“A story was not needed. A story was not compulsory, just the becoming of ritual. Ritual was enough.”
Apparitions of the Living is the second novel by John Trefry, founder of the small press Inside the Castle. Like other books put out by the press, Trefry’s work is an experimental exploration of the possibilities of literature. Here, Trefry combines poetry, the nouveau roman, and formal experimentation to create a strange, haunting experience.
What first caught my eye was the cover. It seemed intentionally designed to look a lot like the first English translation of Alain Robbe-Grillet’s Topology of a Phantom City. A note on the inside confirms this, stating that novel is “to which this work is indentured.” The influence of Robbe-Grillet and of Topology… novel specifically is very apparent in the text as well.

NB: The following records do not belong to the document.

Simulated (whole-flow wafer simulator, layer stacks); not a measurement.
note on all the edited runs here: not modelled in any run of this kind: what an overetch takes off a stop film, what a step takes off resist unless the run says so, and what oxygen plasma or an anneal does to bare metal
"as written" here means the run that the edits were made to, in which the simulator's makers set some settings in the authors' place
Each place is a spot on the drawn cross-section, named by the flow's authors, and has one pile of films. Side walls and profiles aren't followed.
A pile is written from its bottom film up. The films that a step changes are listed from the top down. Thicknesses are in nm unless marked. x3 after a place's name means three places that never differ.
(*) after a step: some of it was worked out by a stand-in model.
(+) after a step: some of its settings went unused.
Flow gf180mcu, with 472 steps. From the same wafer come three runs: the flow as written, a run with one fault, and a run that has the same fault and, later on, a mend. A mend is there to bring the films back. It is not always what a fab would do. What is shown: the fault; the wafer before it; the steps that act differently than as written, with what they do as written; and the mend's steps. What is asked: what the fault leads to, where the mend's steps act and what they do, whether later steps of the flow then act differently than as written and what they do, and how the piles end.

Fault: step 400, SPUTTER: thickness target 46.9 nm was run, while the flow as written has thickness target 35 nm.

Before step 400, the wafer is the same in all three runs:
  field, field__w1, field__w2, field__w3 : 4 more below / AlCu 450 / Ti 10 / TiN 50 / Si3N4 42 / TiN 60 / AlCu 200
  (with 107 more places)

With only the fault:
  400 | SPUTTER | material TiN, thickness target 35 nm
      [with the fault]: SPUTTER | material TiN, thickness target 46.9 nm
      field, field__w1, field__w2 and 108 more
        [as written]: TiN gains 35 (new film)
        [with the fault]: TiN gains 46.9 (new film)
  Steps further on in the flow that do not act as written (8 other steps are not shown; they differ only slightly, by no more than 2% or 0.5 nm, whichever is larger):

Robbe-Grillet’s work was part of the French “nouveau roman (new novel)” movement of the mid-20th century, and he wrote what could be considered the “manifesto” of the movement, “For a New Novel.” The movement encompassed many attempts to create new types of novel. Robbe-Grillet wanted to create novels which made narrative and character subordinate to the setting, surroundings, and objects, a method which he saw as more accurately reflecting experience in the modern world.
Apparitions of the Living follows this path. There is a narrative concerning the kidnapping and murder of a young boy and focus shifts between a man who discovers the boy’s body, the kidnapper, and the boy’s mother. However, the prose remains mostly focused on descriptions of the setting with changes in time and place being vague at best.
The book is divided into five sections. The first, third, and fifth sections contain the main narrative. The text here is shoved into the middle of page, leaving wide margins around it, and each chapter is one continuous paragraph giving them a narrow, claustrophobic feeling. The second and fourth sections are much more vague. The text seems to relate to the boys kidnapping but constantly shifting between perspectives and places. The text here is spread wide over the page with space between each line, giving these sections an empty, dream-like feeling. The shifts in text within the book’s design reflect the shifts in place in the narrative. It takes place primarily either in a wide, seemingly empty dessert or in small, sometimes crowded hotel rooms.
The book opens with a striking description of the desert the boy’s body was left in and a poetic and disturbing account of the way the winds have buried him in the sand.
“A partially buried body lies head downhill between two dunes. Any trace of its tumble has been varnished by rolling sand and fine sanding winds. Sand has pooled smooth in a drape around its disparate outcroppings. Splayed hyacinth blue pant cuffs protrude from the sheet of sand ending in mismatched sock feet. Knee is too close to foot. An elbow points outward near a shoulder but far from a hand. Seams of clothes standing out through the thin sand trace vectors of the miscoordinated figure.”
Throughout the first section, a man named Jack discovers the body, but makes no effort to contact the police. Instead, he stays in a nearby hotel, which he soon finds himself needing to stay at indefinitely as he has no money to pay for the room and takes up working as a housekeeper to pay.
The third section introduces Connie, the boy’s mother. She works as a housekeeper at a luxury hotel where an architectural conference is taking place. Here, she meets her boy’s kidnapper, named Gyer. In the fifth section, Connie and Gyer set off to the desert where the boy was left, hoping to find him alive. However, they end up kidnapping another young boy to act as a replacement. The book ends with Jack leaving the hotel and passing the boy’s body one last time as crows prepare to feast on it.
While the story is vague and often confusing, and the characters intentionally lack depth, it remains an absorbing read with Trefry’s vivid, poetic prose. With his background in architecture, the nature of space in relation to design was likely Trefry’s inspiration behind this novel’s structure. However, as I read this, it felt as if it was composed like a music piece, the three main sections playing variations on the themes and the other two acting as bridges.